Over the next few years, he would like to see roughly half of AMLI’s total NOI coming from those four new markets–New Jersey, Seattle, Southern California and D.C.–and Florida. While actively seeking out development opportunities in the four new markets, AMLI also is looking more opportunistically for development sites in Southeast Florida, where Ibis remains its only Sunshine State community.

The company has closed its regional office in Indianapolis since the sale of the 996-unit AMLI at Riverbend to Newport Beach, Calif.,- based Core Realty Holdings LLC last October, but plans no more market exits in the foreseeable future. “We continue to monitor our markets, but right now we have no announced policy of cutting any more,” Mutz said.

Nor does he have any other new markets on his radar screen at the moment. “I think 10 or 11 markets is about right for our current size. The AMLI brand is an important component of our strategy, so we would like to have enough critical mass in each market to be able to gain brand traction and internet marketing and leasing strength and advantage,” he said.

On the development front, AMLI, which has a $1.25 billion development pipeline, broke ground last November at 900 S. Clark St. in Chicago on the 23-story, 440-unit high-rise AMLI 900. The REIT also is underway on AMLI on 2nd, a 231-unit, 18-story high-rise in Austin and is looking at other high-rise opportunities for the future. The company is acting as its own general contractor in the Texas deal, but not in Chicago, where AMLI has entered into a general contracting agreement with Windy City-based Walsh Construction.

“We will look selectively at third-party general contractors for more complicated, bigger projects, especially in our new markets, and, in our legacy markets and suburban stick-frame four- or five-story product, we probably will be the GC,” he predicted. The REIT has two communities underway that promise good value creation in Kansas City and Mutz expects Chicago will continue to be a significant market for the REIT. “We’ll continue to monitor it and I don’t think we will do radical things there, but, on balance, we will try to take advantage of markets where we think more growth will occur over the next two or three years and we’ll reduce our intensity in, but will not exit, markets where we think growth will be slower,” he said.

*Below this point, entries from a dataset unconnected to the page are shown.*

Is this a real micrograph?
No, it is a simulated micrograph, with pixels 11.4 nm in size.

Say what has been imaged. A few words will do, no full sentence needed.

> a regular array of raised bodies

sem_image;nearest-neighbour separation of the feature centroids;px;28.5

Fitch believes Gables’ long-honed skill in multifamily development and redevelopment helped to make it an attractive acquisition candidate for the partnership of ING, Lehman Brothers and around a dozen additional investors that are part of the Lions Gables Apartment Fund that now owns Gables’ stock.

The company’s principal focus now is on growth through development and, like AMLI, on broadening its national footprint. While the public Gables maintained a portfolio that was driven by the counter- cyclical nature of markets in order to maintain a steady, predictable flow of FFO, private Gables is entering new markets that expand beyond that market-cycle strategy.

“We are starting to look at Phoenix, Tampa and Orlando, which aren’t new markets to Gables, but we weren’t in them when we went private,” he said. In its previous life as a public company, Gables entered new markets by either establishing a management division or buying an already existing management company there. The REIT established a foothold in Washington, D.C., in 2001 with the acquisition of H.G. Smithy Company’s fee management operation and purchased Income Growth Property Management, a San Diego management company with 2,141 units under management three years later.

The company’s strategy of entering new markets through the third- party management door has been enhanced since privatization. “We merged Clarion Realty Services (CRS), a management division of ING Clarion, into Gables several months ago and that brought in an additional 5,000 units and added eight new markets for us where we provide management activity–Phoenix, Los Angeles, Seattle, Chicago, Boston, Baltimore, Tampa and Orlando. CRS is a very high quality group and manages assets of similar quality to Gables, so it was a very logical and happy union,” Fitch said, adding that it’s unlikely the company will develop or acquire in Chicago or Boston any time soon.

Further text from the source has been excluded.